Days to departure: 10…that’s it, just 10!!
Bars of soap made: 100+…waiting (and trying not to stress over the shipping status of the soap beveler I need for pretty soap) to be cleaned and packaged!
Left to get: Work gloves and scarves for the parents of our sponsored child
Donations received: $2050…wow…so thankful and I’m so excited to share some soap and thanks with you guys!!
Yesterday was a day of contemplation and maybe just a little unexpected anxiety for me so today I’m trying to sort it all out. I thought I’d have a blog post up already, full of pictures of the goodies all packed and ready for Rwanda but apparently, I’ll be doing a last minute rush of packaging soap and weighing my bags. But that’s not the source of my anxiety. I’m sure the seasoned short term missions person understands this feeling, but since I’m not at all experienced, it came as a surprise to me. I was just ironing shirts for Jim and going over my mental list of to-do’s and ruminating over the research I’ve been doing about Rwanda and then it hit: “What was I thinking?????” Why on earth did I think this was a good idea and that I had any business going on this trip? What do I possibly have to offer these women from my position of American privilege without actually doing more harm than good? And that was just the beginning of the rampage of questions I asked myself while ironing. (I hate ironing, by the way, for years I refused to even do it, maybe I should have stuck with that).
The reality of what I’m facing as i go, which at this point is just in my mind, started to hit me and I realized: I have never known lack. Never. In whiney American terms, maybe a little, but from a world view, not at all. Never. I’ve never been truly hungry or homeless, never gone without new shoes and clothes or been abused. I have known loss. Deep, soul shattering, I might not ever recover loss. But these people, they have known it all and continue to live in poverty. Anyone I meet that’s as old as my children will have a story to tell of a time when people were murdered in the streets by their own countrymen and families were ripped apart or wiped out altogether. In the same way I sit with my kids and recall our favorite Christmas memories in 1994, they could recall the days they lost everything and the devil took over their entire country. Yeah, that. What could I possibly offer in the face of that?

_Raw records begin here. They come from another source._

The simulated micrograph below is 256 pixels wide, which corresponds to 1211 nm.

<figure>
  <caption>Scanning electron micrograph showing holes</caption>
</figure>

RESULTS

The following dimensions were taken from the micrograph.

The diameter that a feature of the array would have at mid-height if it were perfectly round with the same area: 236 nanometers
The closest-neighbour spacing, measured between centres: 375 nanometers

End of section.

During our time with the women and children in Rwanda, I will be asked to share a short testimony from my life with Jesus. Here, at home, when I share my entire testimony, most people find it overwhelming and I usually end up apologizing for the “shotgun of horror” leveled at them. Even though I lived it, but thank God for His healing grace and restoration. But, there, everyone has a horror story far worse than mine. So as I think about all of that, I haven’t even begun to consider what I will share.